There are many poets who write excellent poems. And then there are a few whose dedication to craftsmanship and the luminous spirit of their art cause them, eventually, to evolve into a living extension of the poems they create. For me, George Edvard Mateos was the latter kind of poet, and like in the online literary community I was surprised last week to learn of his passing a year ago.
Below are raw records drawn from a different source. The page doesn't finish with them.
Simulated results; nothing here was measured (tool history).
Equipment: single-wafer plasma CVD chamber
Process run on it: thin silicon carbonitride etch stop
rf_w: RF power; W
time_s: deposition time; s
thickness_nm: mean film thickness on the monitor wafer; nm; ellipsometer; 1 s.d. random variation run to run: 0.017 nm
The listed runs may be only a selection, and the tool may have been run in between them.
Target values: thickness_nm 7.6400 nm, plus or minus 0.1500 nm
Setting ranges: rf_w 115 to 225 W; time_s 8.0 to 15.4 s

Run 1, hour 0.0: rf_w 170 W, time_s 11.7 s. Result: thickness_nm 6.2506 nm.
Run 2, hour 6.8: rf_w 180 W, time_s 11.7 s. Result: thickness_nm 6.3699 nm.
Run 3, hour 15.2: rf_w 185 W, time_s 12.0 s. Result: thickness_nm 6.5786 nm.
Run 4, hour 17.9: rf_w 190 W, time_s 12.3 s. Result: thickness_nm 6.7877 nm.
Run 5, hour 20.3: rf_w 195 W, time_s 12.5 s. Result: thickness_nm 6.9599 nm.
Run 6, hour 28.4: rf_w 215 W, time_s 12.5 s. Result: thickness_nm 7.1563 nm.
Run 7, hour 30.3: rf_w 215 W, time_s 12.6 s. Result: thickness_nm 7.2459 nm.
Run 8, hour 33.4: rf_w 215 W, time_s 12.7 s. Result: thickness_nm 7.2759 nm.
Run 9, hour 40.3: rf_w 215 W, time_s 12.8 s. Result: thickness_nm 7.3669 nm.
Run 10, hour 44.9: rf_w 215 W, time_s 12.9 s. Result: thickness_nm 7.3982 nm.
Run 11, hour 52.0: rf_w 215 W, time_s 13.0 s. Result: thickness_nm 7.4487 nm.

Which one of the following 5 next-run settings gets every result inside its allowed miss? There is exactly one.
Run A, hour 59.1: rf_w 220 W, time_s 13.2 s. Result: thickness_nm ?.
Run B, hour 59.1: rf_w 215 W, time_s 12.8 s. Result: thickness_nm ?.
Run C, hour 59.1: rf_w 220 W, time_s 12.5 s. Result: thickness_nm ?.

To read a poem by Georg was to step magic-like inside a grassy clearing of winged music, candle-lit revelation, and waltzing syllables. I never met him in flesh-and-blood person but met him often, if you will, between lines of his work and gladly celebrated the light discovered there. His literary voice was one forged of cosmopolitan poetic sensibilities and a natural flare for expressiveness that was both classic in tone and highly original in substance. I had no problems imagining that even his sneezes might come tumbling out in shining iambic pentameters.
In The Poet Theophrastus Would Question To Learnthe great Andre Emmanuel Bendavi ben-YEHU’s masterful tribute poem to Georg, Bendavi ben-YEHU provided this portrait of the late poet:
Enduring life with wisdom and science — real knowledge flows;
Devotion to his Muses never fails to warm his heart...
Valiant soldier — in three wars kept spirit — and body whole...
An IMAGE OF A SAD MAN IN A BROKEN MIRROR, part
Revealing pains and art; and part on children whose lives glow
Diffusing innocence — sublime time — that beauty imparts!
--© Andre Emmanuel Bendavi ben-YEHU
These lines, and the longer poem from which they are borrowed, say a great about the path of adventure, exploration, and survival that Georg traveled from childhood to maturity. He put it this way: “A child that lost his world of promised smiles in a home which never was sweet, and going on thirty by the age of twelve.” He may have been cheated of the childhood that started out in Sausalito, California, but by the time he reached maturity in Japan and Switzerland he had richly rewarded with gifts of quiet genius: as a poet, a novelist, an artist, a man.
“Salvador Dalì could have painted my life,” he wrote. Who would be inclined to doubt him?
I had the privilege in 2008 of nominating Georg Edvard Mateos for literary recognition that I felt––and feel–– was well deserved. Once he learned about it, he wrote me to share a poem he’d originally written for a friend of some forty years named Yutaka Kobayashi, a poem about the value of friendship in his life. The humility of soul and surety of language his message employed made me not only want to kick it up a notch or two where my writing was concerned. It made me want to do the same where my humanity is concerned. I will leave you now with the words he shared with me:
I have done so little that I don't deserve so much, but I am grateful and honored that my name came to the thoughts of the people that matter most, the poets, the writers, the authors, the thinkers, and to you and all of them I will say:
“Tomodachi acazu” means in Japan
“a friend with untiring zeal,”
the one which will be always there,
in times of sorrow to dry your tears,
and silently walk as over a tatami mat
with sadness you rest your head…
The one that in times of joy will collect
the smiles happily leaving your face,
so you wouldn’t forget them tomorrow
knitting smiles into an amazing maze,
like a golden spider made of laughter
trapping flying jokes in your garden…
A Shogun counts on the undying loyalty
of the Samurai’s katana deadly blade,
to protect his house and his well being
wherever he chooses his heart to place,
but only a simple man with no power
can call another man, his true friend…
Lotus flowers gentle teetered by kamikaze
divine-wind taking warmth from your heart,
carrying the perfume of all your thoughts
to rest like a balsam on the tired hands
of the spirit that resides in your tomodachi,
that your friendship he wears, deep inside…
The one that will not abandon by leaving
without a word, like a raven by the night,
invisible, a false and malignant intruder
invading like deadly smoke your house;
with his untiring zeal for you, his friend,
he wouldn’t ever desert from his guard…
A happy man, there is no one more happy,
than the one having at his side a tomodachi.
Tomodachi = Friend
Acazu = with untiring zeal
A man that have many friends will be an oasis in a barren world that don't want him.